You may have noticed that life is suffering. Ghostpoet – also known as Obaro Ejimiwe – certainly has. I Grow Tired But Dare Not Fall Asleep is the fifth album from the Mercury Prize-nominated musician, and is entirely dedicated to building a mood that’s familiar to us all right now: the sense that things are very, very bad and will inevitably become worse.
Starting with ‘Breaking Cover’, with its Talking Heads-style off-kilter guitar and propulsive bass, moving through the siren-sounding synths of ‘Concrete Pony’ to the beautifully-controlled drum fills of ‘When Mouths Collide’, Ghostpoet builds the sound of a stifled struggle through life. The atmosphere is emphasised by snippets of mournful lyricism, dealing with both the mundane miseries (watching the news) and the extreme (swan-diving off a cliff).

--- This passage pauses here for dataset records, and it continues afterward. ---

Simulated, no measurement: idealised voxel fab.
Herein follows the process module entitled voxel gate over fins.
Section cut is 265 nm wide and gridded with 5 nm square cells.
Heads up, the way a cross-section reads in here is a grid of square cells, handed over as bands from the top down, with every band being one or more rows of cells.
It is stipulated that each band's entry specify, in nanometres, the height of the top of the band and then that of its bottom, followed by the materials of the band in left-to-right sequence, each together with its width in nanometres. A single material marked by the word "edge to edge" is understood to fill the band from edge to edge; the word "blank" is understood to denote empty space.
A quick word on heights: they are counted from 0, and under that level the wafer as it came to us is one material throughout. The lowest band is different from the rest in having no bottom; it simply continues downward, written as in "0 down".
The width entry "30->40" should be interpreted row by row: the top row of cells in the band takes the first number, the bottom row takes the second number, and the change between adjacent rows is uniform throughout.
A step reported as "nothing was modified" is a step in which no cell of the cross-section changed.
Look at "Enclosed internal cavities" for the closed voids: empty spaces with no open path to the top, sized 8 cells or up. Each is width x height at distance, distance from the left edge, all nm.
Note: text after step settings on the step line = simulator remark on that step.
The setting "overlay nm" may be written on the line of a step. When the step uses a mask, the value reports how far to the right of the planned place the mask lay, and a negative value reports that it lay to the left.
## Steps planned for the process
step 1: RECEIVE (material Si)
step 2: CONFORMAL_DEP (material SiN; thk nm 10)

Listening to an album this bleak, during a time this bleak, might be a little much for some. Yet if, like me, you find comfort in sharing despair, this is a highly rewarding, haunting experience, one that really grapples with the difficulties of keeping calm and carrying on. At many points Ejimiwe’s vocals become just haunting rhetorical questions: Where do we go from here? What becomes of me? Like many of us Ejimiwe is so tired; like many of us, he cannot sleep.